Saturday, September 26, 2009

Wichita City Council should listen to residents before moving forward with plans for a Lord's Diner in the Northeast community



Just last week, the Wichita Eagle reported that the City was moving ahead with plans to construct a new Lord's Diner (a free meal center for the poor and/or homeless) on 21st street in the Central Northeast community. The author of the article lamented the fact that many of the neighborhood's residents were opposed to the plan, but then applauded the City's apparent resolve to move forward despite the local opposition.

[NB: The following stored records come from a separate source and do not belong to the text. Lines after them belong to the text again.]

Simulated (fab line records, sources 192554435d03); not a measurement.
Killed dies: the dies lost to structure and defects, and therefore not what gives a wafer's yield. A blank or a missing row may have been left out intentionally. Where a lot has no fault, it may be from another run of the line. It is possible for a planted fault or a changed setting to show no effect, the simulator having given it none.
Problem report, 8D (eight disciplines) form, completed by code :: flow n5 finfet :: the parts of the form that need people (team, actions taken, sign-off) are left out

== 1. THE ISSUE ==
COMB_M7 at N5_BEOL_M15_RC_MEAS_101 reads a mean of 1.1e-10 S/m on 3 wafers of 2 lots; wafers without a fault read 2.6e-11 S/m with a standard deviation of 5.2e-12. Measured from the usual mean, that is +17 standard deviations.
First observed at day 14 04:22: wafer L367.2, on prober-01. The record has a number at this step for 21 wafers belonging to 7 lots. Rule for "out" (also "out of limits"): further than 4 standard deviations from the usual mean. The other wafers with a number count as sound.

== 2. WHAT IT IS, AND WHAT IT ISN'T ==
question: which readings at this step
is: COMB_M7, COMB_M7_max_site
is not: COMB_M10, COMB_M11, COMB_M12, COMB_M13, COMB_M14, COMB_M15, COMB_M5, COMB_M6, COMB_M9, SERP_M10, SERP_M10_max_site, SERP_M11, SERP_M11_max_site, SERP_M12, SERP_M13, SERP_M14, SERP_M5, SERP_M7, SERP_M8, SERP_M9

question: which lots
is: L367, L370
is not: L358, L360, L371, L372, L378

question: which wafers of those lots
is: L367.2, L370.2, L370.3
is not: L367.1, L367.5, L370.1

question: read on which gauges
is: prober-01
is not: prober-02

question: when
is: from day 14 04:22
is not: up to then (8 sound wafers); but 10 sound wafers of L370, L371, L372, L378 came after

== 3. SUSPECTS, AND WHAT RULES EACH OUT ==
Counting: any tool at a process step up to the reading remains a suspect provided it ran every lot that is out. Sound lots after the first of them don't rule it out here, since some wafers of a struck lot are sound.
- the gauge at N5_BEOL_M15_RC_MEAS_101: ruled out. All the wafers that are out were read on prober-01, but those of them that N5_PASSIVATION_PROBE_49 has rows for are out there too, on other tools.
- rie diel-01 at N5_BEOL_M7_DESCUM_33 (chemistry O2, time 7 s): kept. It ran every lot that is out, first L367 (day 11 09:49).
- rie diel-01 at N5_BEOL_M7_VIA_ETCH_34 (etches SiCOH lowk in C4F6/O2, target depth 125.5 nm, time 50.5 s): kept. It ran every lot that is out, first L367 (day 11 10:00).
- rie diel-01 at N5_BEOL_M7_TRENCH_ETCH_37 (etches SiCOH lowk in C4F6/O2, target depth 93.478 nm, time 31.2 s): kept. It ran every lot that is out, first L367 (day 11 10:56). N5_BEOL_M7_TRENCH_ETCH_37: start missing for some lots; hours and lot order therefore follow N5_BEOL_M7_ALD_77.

The author of the article correctly noted that there is a relatively high concentration of lower income families in the Central Northeast and that many lower income families could use a little assistance in these tough economic times. And I have no doubt that a free meal center on 21st street could and would likely be filled with people from all over the city who were appreciative of the help. But in lamenting the neighborhood opposition to the plan, the author negated a very important principle and variable in this debate: That is the obligation of elected officials to actively listen to the communities they represent. Analyzing and understanding GIS and demographic data is terribly important, but so too are the voices of the residents. And this is not a principle often lost upon the Wichita City Council. In fact, the Council has a long history of being responsive to the concerns of its neighborhoods and communities.

For example:

On July 12th, 2004 a Wichita resident walked into the monthly meeting of the Wichita City District 2 Advisory Board. They addressed the DAB board that evening to discuss a Water Department pumping station located just across the street from their well manicured gated community. A number of the communities residents were concerned that the pumping station's newly installed roof was not "architecturally consistent" with the surrounding neighborhoods. You see the roof was blue while the houses in the surrounding communities were all shake shingles…

The City Council listened to the concerns of the residents. And so as not to offend the aesthetic sensibilities of the folks in the neighborhood, the Council spent an additional $78,000.00 to replace the Blue roof with concrete shingles similar in appearance to the shingled roofs on the neighboring houses.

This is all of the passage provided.